Cy Pres

About Cy Pres and Other Court Awards
Courts across the country have directed cy pres and court awards to programs that provide legal services to people experiencing poverty, like the National Law Center on Homelessness & Poverty, recognizing that these programs serve an important societal purpose and are well-managed, non-partisan, nonprofit organizations that provide effective services to the community, the courts, and their clients.

Founded in 1989, the National Law Center on Homelessness & Poverty, a 501(c)(3) organization based in Washington, D.C., is the only national organization dedicated solely to using the power of the law to end and prevent homelessness.  Partnering with pro bono attorneys, we bring high impact litigation, lead and support federal, state and local advocacy campaigns, and educate providers, advocates and the public. Our work creates homes and communities for families, children, veterans, elderly and disabled people experiencing homelessness using surplus government property, improves access to housing for domestic violence survivors and their children, secures education rights for children experiencing homelessness, and protects human rights and dignity by striking down laws that prevent people experiencing homelessness from voting and that punish them for their homelessness. Our work affects millions of Americans each year.

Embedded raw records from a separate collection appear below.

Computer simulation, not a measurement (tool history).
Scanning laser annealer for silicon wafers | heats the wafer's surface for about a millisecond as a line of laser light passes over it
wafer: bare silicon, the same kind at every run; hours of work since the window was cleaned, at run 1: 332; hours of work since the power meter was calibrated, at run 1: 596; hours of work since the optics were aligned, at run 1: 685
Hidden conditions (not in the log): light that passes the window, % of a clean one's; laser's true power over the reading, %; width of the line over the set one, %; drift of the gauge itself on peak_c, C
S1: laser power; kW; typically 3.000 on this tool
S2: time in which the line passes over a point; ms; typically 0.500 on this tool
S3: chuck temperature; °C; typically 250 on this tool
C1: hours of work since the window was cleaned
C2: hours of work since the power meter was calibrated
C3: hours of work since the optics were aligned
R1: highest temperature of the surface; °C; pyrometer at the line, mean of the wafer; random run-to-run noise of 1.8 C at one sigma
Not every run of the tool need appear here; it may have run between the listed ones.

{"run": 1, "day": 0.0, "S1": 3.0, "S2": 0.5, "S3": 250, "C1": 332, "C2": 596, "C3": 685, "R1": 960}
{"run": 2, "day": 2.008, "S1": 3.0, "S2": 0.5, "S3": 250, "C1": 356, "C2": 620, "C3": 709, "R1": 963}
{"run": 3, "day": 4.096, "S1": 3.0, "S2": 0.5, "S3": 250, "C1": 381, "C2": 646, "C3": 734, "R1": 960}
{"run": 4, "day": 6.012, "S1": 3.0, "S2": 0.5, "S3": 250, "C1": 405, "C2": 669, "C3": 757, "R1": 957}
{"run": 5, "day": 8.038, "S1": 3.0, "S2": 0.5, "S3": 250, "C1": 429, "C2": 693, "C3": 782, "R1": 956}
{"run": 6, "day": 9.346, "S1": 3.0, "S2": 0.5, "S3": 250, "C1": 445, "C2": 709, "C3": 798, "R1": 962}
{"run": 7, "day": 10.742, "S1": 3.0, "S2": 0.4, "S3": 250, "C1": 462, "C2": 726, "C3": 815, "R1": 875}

Some of the ways the courts have helped groups like the Law Center fulfill their mission:
  • Cy Pres Awards: These are made from unclaimed class action funds. Courts have broad discretion in this area and have found a nexus between the similar purposes of class action lawsuits and organizations like the Law Center that offer access to the justice system for those who might otherwise not have it. A case does not have to be about homelessness in order for the Law Center to qualify. In Moira Gilley v. Ernie Haire Ford, Inc, Circuit Court (13th Judicial District, FL), those among the awardees were two national legal aid entities.
  • Court-Approved Settlements: Most court awards to groups that provide legal services for disadvantaged persons are resulting from settlement discussions between the parties, where there is an agreement between them that a charitable donation to a group like the Law Center is in order. Such contributions are often offered by defense counsel.
  • Sanction Awards: In a few cases judges have sanctioned attorneys in a case and awarded the sanction funds to legal aid programs, pursuant to their broad discretionary power.
  • Criminal Disgorgement: Under federal and state sentencing guidelines, if after payment of all fines and restitution to victims of the crime, there remain funds gained as a result of the crime, those funds must be disgorged. Disgorgement may be required in a plea agreement, or by the court at sentencing, through contribution of the funds to a non-profit organization or the government. As part of a plea agreement, payment of an agreed disgorgement amount to a non-profit may result in a more limited time of incarceration, or other advantages in the case of a corporate defendant.
Past Cy Pres Awards
Thanks to Law Center Board Member Jeffrey Simes and his partners at Goodwin Procter LLP, the Law Center received $11,633 in Dowd v. Alliance Mortgage Company (2011).